When Genise Montecello was growing up her brother was separated from his peers and taken to a classroom off to the side, which she remembers being about the size of a broom closet. Her brother has a disability and she feels his education wasn’t seen as important because of this.
“People don’t remember to take into account students with disabilities and their accommodations they might need,” Montecello said. “So, it happens more frequently than people would believe that it does.”
Montecello spent 24 years teaching special education in Saint Louis. She said her children felt like their voices didn’t matter and was inspired to help in a different way.
Now, she’s the state representative for the 92nd district, Saint Louis, fighting for the rights of those in special education on the legislative end, making sure they don’t get left behind.
“What I saw was my brother, continues to this day, face difficulties reading and to some degree functioning and I think that we need to make sure that we’re pushing students to learn to their best ability and capacity. It doesn’t mean that students can’t learn,” Montecello said.
But talk about inclusion and even educating children with disabilities has not always been a priority and has come a long way since then.
Dr. George Giuliani, the executive director at National Association of Special Education Teachers, said the history of fighting for children’s rights dates back to right after World War II, when in 1948 only about 12 percent of children with disabilities were receiving any kind of special education. And, he said, most of the time those education programs weren’t offering much value.
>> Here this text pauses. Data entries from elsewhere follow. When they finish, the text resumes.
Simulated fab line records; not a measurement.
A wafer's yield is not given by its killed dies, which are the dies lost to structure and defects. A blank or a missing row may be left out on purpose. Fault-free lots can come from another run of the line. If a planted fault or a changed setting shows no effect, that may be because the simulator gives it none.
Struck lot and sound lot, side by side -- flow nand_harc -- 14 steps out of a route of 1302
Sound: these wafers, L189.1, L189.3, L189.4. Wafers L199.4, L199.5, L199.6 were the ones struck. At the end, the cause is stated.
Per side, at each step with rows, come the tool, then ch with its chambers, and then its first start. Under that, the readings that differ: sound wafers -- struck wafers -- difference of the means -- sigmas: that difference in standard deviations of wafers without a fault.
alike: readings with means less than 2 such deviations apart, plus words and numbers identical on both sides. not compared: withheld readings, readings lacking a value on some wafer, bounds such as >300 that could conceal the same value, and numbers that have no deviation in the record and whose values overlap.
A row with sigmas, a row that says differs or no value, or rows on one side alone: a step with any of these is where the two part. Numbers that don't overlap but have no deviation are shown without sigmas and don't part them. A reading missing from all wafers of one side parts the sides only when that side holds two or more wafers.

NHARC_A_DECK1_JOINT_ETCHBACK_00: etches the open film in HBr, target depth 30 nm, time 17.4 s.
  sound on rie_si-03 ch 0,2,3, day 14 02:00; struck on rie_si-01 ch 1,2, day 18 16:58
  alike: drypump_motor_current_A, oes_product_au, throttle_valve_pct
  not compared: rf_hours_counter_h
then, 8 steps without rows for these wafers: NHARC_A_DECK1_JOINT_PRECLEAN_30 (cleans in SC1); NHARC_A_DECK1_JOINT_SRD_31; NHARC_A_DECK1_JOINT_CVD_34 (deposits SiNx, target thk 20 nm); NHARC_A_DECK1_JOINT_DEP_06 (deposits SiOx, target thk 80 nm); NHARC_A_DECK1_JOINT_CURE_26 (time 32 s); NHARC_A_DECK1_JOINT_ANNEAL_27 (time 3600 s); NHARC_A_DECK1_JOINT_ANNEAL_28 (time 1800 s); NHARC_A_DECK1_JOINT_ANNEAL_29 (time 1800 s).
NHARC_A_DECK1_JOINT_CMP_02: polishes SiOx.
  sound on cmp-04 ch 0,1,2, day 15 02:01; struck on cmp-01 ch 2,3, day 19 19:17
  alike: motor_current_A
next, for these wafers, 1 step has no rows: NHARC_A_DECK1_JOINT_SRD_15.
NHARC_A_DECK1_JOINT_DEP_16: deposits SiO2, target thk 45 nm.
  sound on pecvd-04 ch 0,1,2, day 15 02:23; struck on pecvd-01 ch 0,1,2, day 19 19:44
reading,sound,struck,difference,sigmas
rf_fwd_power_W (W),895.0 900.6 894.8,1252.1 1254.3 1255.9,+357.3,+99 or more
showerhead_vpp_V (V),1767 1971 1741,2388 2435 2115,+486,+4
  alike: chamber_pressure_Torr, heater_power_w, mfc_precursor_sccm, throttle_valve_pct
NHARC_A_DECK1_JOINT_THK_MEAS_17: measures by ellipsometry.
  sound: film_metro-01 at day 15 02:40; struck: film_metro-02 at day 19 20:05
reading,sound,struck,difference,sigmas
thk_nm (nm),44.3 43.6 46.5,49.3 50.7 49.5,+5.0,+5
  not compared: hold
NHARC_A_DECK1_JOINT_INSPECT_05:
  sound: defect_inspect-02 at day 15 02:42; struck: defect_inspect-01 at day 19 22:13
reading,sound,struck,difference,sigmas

“Students with disabilities went to special schools or classes that focused on learning manual skills, such as weaving and like bead stringing,” Giuliani said. “So, although there might have been programs that existed it was very clear that discrimination was still as strong as ever for students with disabilities in school.”
Giuliani said although Brown v Board of Education doesn’t have to do with special education specifically- it has been used by parents and advocates to argue students with disabilities should not have “separate but equal” facilities. And in the 1960’s a larger movement of parents took to the courts to help their children.
“So, what started to happen for the first time in this country is that some parents began to take legal action against their school districts when they felt that their children’s rights were being violated,” Giuliani said.
On November 29, 1975 the first federal law for students with disabilities was enacted, now called IDEA. Since then there have been four amendments to this law, with the most recent being eleven years ago.
Now, Giuliani said with the No Child Left Behind act, there is more focus on collecting and working with data. But in the future, he thinks the move towards inclusion will take precedence, especially with advancements in technology.
“What can we be doing for children, especially those who are nonverbal? If you’ve seen there has been so much research coming out on iPads for children with autism and their ability to communicate and use the iPad,” Giuliani said. “So, I think there’s a lot with assistive technology, there’s a lot with universal design for learning and inclusion.”
Lara Wakefield said educators, administrators and parents need to understand the importance of this history. Wakefield runs Wakefield Consultation Services, helping parents as an outside resource during Individualized Education Program or IEP meetings. She said people forget that special education started with parents advocating for their children and the school system is where it is today thanks to them.
“And then yet, you sit across the table from these individuals now and they complain about what parents want in the IEP,” Wakefield said. “I think that’s the biggest concern for me, is that all of these individuals, especially administrators, have forgotten that it is the parent who is the most important part of the team and it is the child who we should all be there working for.”
Wakefield said although knowing the history can benefit all sides, empathy helps the most.